Tensions have run high between the two nuclear-armed rivals since the attacks which killed 179 people. India has blamed them on the Pakistani militant group Lashkar-e-Toiba (LeT).
Mukherjee's latest statement came a day before Barack Obama takes office as the new US president.
Indian officials are frustrated at what they see as Pakistan's slowness at arresting the attack's planners. They want the new US administration to press Islamabad to act on a dossier of evidence presented this month by New Delhi.
Despite the tensions, the chance of military confrontation between the rivals, which have fought three wars since 1947, is low thanks in part to the diplomacy of the United States and other powers, according to analysts.
While Prime Minister Manmohan Singh has said the attacks must have had the support of official agencies within Pakistan, the United States and its allies have stepped back from blaming the Pakistan government.
The sense that India may not have the full support of the West was highlighted at the weekend.
Indian media criticised British Foreign Secretary David Miliband, who said on a visit to New Delhi that India needed to resolve the issue of disputed Kashmir as part of a wider strategy to improve relations with Pakistan after the attacks.

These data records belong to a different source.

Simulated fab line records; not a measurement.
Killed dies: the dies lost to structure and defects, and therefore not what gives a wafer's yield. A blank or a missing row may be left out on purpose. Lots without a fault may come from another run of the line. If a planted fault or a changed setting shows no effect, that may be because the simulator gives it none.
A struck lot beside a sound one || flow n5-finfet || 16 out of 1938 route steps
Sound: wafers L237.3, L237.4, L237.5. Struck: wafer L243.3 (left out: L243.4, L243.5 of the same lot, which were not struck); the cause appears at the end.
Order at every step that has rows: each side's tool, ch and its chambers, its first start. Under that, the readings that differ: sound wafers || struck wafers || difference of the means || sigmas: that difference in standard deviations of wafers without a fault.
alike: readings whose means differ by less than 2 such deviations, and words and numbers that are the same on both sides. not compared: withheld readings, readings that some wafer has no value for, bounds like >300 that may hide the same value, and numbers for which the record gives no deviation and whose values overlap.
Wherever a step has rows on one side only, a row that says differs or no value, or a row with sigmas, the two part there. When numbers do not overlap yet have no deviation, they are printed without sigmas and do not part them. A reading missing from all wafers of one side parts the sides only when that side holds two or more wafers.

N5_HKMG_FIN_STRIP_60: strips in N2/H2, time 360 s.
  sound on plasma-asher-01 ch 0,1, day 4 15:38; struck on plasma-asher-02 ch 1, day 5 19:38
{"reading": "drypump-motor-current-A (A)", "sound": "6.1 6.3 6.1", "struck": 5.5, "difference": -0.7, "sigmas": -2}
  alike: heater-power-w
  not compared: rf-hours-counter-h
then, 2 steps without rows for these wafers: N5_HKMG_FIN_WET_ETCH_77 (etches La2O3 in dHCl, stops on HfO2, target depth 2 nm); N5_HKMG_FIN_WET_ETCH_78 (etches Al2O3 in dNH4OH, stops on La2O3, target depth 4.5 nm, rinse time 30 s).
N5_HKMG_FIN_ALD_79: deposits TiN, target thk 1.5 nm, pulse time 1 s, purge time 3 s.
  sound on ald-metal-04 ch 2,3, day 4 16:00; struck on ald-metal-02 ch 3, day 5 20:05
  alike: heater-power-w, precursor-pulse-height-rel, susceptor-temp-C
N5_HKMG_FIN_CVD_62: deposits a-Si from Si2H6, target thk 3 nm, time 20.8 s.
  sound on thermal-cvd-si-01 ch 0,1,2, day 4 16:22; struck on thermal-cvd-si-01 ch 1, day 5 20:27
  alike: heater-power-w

New Delhi sees the issue of Kashmir, ruled in part but claimed as a whole by both India and Pakistan, as irrelevant to the Mumbai raid.
In Islamabad, Pakistan Foreign Minister Shah Mehmood Qureshi and the government's top Interior Ministry official, Rehman Malik, gave foreign diplomats a briefing on Pakistani efforts since the attacks.
Pakistan has detained scores of members of the LeT and an affiliated Islamic charity, the Jamaat-ud-Dawa, but India is demanding it dismantle what it calls the "infrastructure of terrorism".
Pakistan has been angered by the Indian suggestion that Pakistani state agencies were involved and what it sees as repeated Indian hints of military action.